Re: [PATCH] sched/fair: vruntime should normalize when switching from fair

From: Dietmar Eggemann
Date: Wed Aug 29 2018 - 11:33:38 EST

On 08/29/2018 12:59 PM, Peter Zijlstra wrote:
On Wed, Aug 29, 2018 at 11:54:58AM +0100, Dietmar Eggemann wrote:
I forgot to mention that since fair_task's cpu affinity is restricted to
CPU4, there is no call to set_task_cpu()->migrate_task_rq_fair() since if
(task_cpu(p) != cpu) fails.

I think the combination of cpu affinity of the fair_task to CPU4 and the
fact that the scheduler runs on CPU1 when waking fair_task (with the two
cpus not sharing LLC) while TTWU_QUEUE is enabled is the situation in which
this vruntime issue can happen.

Ohhh, D'0h. A remote wakeup that doesn't migrate.

Ah, there is this WF_MIGRATED flag, perfect for the distinction whether a task migrated or not.

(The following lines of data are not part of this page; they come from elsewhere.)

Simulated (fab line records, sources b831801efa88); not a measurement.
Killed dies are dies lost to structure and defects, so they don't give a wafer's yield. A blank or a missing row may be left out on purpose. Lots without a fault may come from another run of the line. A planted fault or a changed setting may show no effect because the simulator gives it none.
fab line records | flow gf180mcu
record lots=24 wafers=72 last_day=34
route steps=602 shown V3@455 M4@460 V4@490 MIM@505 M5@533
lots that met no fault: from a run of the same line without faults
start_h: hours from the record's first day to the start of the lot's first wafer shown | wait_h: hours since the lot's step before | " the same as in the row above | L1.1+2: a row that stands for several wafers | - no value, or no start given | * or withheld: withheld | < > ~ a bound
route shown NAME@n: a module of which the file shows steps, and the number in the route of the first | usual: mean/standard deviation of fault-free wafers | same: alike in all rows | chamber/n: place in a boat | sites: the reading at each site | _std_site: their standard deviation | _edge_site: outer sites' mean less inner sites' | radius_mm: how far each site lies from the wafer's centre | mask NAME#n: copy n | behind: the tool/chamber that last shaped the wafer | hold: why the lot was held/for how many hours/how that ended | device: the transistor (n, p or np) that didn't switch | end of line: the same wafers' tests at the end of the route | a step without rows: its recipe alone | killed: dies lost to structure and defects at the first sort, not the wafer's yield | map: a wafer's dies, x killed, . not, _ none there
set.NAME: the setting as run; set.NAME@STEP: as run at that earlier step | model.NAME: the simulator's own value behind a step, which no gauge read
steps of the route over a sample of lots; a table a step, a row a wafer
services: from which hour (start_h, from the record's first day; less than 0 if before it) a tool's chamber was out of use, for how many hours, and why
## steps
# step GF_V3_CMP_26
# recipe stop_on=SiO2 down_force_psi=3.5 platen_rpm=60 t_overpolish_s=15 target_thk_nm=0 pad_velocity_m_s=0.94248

That would suggest something like so:

diff --git a/kernel/sched/fair.c b/kernel/sched/fair.c
index b39fb596f6c1..b3b62cf37fb6 100644
--- a/kernel/sched/fair.c
+++ b/kernel/sched/fair.c
@@ -9638,7 +9638,8 @@ static inline bool vruntime_normalized(struct task_struct *p)
* - A task which has been woken up by try_to_wake_up() and
* waiting for actually being woken up by sched_ttwu_pending().
- if (!se->sum_exec_runtime || p->state == TASK_WAKING)
+ if (!se->sum_exec_runtime ||
+ (p->state == TASK_WAKING && p->sched_remote_wakeup))
return true;
return false;
Yes, this solves the issue for the case I described. Using 'p->sched_remote_wakeup' (WF_MIGRATED) looks more elegant than using 'p->sched_class == &fair_sched_class'.